F. A. Tataseo              (42)        l994                       Vice President-Sales

C. E. Williams             (47)        1993                       Vice President-Information Services





There is no family relationship between any of the above 
named persons, or between any of such persons and any of the 
directors of the Company or any persons nominated for election 
as a director of the Company.  See Item 10 of Part III of 
this Form 10-K.

The current term of office of each officer is from the date of 
the officer's election to the date of the first Board of 
Directors' meeting following the next Annual Meeting of 
Stockholders or until the officer's successor is elected, 
subject to the power of the Board of Directors to remove 
any officer at any time.  

W. F. Ausfahl, R. A. Llenado and H .J. Salvo have been 
employed by the Company for at least the past five years in 
the same respective positions as listed above.  The other 
executive officers have held the respective positions 
described below for at least the past five years:

G. C. Sullivan joined the Company in 1971 in the sales 
department of Household Products.  Prior to his election as 
Chairman of the Board, Chief Executive Officer and President 
in 1992, he was Group Vice President from 1989 through 1992 
and Vice President-Household Products from 1984 through 1989.

E. A. Cutter joined the Company in June 1983 as Vice 
President-General Counsel and Secretary.  He held this 
position through June 1, 1992, when he was elected Senior 
Vice President-General Counsel and Secretary, with additional 
responsibility for the Company's government affairs and 
community affairs functions.

G. E. Johnston joined the Company in July 1981 as Regional 
Sales Manager-Special Markets.  Prior to his election as 
Group Vice President effective July 1, 1996, he was Vice 
President-Kingsford Products from November 17, 1993 through 
June 1996, Vice President-Corporate Development from June 
1992 through November 16, 1993, Director of Corporate 
Development from 1991 through May 1992, and Director of 
Business Development from September 1989 through 1991.

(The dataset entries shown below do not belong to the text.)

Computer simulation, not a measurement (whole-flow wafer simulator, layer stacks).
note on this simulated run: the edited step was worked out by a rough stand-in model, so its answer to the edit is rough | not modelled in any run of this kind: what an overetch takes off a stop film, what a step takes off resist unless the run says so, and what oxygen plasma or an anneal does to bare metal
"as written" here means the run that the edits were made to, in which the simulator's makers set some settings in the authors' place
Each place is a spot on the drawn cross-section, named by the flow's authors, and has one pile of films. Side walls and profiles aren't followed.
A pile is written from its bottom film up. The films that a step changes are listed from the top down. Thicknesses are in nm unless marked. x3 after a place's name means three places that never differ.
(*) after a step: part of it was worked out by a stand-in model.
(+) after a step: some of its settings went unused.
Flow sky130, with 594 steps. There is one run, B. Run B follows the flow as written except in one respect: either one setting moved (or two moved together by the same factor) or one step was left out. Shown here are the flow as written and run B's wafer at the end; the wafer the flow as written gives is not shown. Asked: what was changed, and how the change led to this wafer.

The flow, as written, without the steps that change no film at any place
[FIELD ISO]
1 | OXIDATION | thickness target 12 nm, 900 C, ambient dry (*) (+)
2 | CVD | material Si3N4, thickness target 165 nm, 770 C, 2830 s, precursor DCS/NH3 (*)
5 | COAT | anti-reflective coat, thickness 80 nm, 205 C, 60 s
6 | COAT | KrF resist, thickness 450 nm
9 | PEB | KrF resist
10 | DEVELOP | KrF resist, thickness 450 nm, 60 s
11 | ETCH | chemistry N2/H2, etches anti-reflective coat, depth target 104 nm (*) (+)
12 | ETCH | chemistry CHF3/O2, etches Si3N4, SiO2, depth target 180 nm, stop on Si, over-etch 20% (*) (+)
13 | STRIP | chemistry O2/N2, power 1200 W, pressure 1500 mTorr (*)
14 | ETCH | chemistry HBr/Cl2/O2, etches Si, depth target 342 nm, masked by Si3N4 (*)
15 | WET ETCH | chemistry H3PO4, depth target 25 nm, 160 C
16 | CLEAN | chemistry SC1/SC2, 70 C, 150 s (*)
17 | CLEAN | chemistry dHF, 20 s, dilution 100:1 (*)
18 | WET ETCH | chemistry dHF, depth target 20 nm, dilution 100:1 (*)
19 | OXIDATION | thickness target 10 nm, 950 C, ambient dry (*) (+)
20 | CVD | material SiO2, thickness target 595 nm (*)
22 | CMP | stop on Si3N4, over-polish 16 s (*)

P. N. Louras, Jr. joined the Company in April 1980 as Manager, 
Analysis and Control, Kingsford Products.  Prior to his 
election as Group Vice President effective June 1, 1992, he was 
Vice President-International from August 1990 through May 1992, 
Vice President-Controller from July 1988 through August 1990 
and Controller, Household Products from 1987 through July 1988.

D. C. Murray joined the Company in February 1978 as Region 
Manager - Latin America and Asia.  Prior to his election as 
Group Vice President effective July 1, 1996, he was Vice 
President - Household Products Division from November 1994 
through June 30, 1996, Vice President - Household Products from 
April 1989 through November 1994, Vice President - International 
from November 1984 through April 1989, and Vice President - 
Latin America and Asia from April 1982 through November 1984.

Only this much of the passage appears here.